Google AI’s New Study Enhance Reinforcement Learning (RL) Agent’s Generalization In Unseen Tasks Using Contrastive Behavioral Similarity Embeddings


Reinforcement learning (RL) is a field of machine learning (ML) that involves training ML models to make a sequence of intelligent decisions to complete a task (such as robotic locomotion, playing video games, and more) in an uncertain, potentially complex environment.

RL agents have shown promising results in various complex tasks. However, it is challenging to transfer the agents’ capabilities to new tasks even when they are semantically equivalent. Consider a jumping task in which an agent, learning from image observations, must jump over an obstacle. Deep RL agents who have been taught a handful of these tasks with varied obstacle positions find it difficult to jump over obstacles in previously unknown locations.

Jumping task: The agent (white block), learning from pixels, needs to jump over an obstacle (gray square). The challenge is to generalize to unseen obstacle positions and floor heights in test tasks using a small number of training tasks. In a given task, the agent needs to time the jump precisely, at a specific distance from the obstacle, otherwise it will eventually hit the obstacle.

A new Google research improves the agent’s generalization in unseen tasks by incorporating the inherent sequential structure in Reinforcement learning (RL) into the representation learning process. This is in contrast to earlier methods, which were often derived from supervised learning and, and as a result, primarily overlook the sequential aspect. The novel method takes advantage of the fact that an agent exhibits at least short sequences of actions comparable across tasks with similar underlying mechanics.
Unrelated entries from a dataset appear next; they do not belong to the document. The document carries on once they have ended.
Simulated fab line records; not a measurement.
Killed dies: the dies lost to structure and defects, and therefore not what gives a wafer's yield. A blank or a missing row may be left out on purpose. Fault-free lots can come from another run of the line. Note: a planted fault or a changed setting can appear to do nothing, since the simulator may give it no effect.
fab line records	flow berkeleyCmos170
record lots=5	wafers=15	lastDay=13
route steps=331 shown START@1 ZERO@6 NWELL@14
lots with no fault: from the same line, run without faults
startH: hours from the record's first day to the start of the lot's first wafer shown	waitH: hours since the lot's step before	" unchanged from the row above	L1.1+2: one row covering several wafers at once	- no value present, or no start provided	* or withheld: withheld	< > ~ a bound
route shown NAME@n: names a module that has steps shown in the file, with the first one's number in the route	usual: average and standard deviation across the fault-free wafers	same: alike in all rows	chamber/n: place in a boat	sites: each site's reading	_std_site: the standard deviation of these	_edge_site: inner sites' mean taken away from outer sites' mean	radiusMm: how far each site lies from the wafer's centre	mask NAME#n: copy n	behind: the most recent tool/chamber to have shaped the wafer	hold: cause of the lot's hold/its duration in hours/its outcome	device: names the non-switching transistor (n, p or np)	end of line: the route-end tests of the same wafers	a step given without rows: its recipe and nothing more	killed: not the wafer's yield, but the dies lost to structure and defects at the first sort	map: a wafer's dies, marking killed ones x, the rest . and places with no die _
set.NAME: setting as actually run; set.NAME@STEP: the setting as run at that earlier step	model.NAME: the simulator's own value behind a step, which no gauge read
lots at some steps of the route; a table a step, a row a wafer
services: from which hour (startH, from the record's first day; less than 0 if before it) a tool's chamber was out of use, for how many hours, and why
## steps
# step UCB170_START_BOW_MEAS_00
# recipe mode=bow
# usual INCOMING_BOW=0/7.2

Contrastive Behavioral Similarity Embeddings for Generalization in Reinforcement Learning

The team trains the agent to learn representations in which states are close when the agent’s best behavior in these states and future states are comparable. This concept of proximity, dubbed “behavioral similarity” by the researchers, can be applied to findings from various tasks. They propose a policy similarity metric (PSM), a theoretically driven state-similarity metric inspired by bisimulation, to assess the behavioral similarity between states across multiple tasks (e.g., different obstacle placements in the leaping task).

Understanding behavioral similarity. The agent (blue icon) needs to obtain the reward while maintaining distance from danger. Even though the initial states are visually different, they are similar in terms of their optimal behavior at current states as well as future states following the current state. Policy similarity metric (PSM) assigns high similarity to such behaviorally similar states and low similarity to dissimilar states.

The new method improves generalization by learning state embeddings. State embeddings are neural-network-based representations of task states that bring behaviorally similar states together while pushing behaviorally dissimilar ones apart. To that end, they introduce contrastive metric embeddings (CMEs), which use contrastive learning to learn representations based on a state-similarity metric. 

They represent contrastive embeddings with the policy similarity metric (PSM) to learn policy similarity embeddings (PSEs). PSEs assign comparable representations to states that behave similarly in both those and future states.

The findings imply that PSEs significantly improve generalization on the previously mentioned jumping task from pixels, outperforming previous techniques.


Furthermore, the team projects the representations learned by PSEs and baseline methods to 2D points with UMAP to visualize the high dimensional data. Unlike other techniques, the results reveal that PSEs cluster behaviorally similar states together and dissimilar states apart. PSEs also divide the states into two groups: (1) all states prior to the jump, and (2) states where actions have no effect on the result (states after the jump).


This research demonstrates the advantages of using RL’s intrinsic structure to learn good representations. Finding new ways to define behavior similarity and utilizing this structure for representation learning are exciting directions for future research.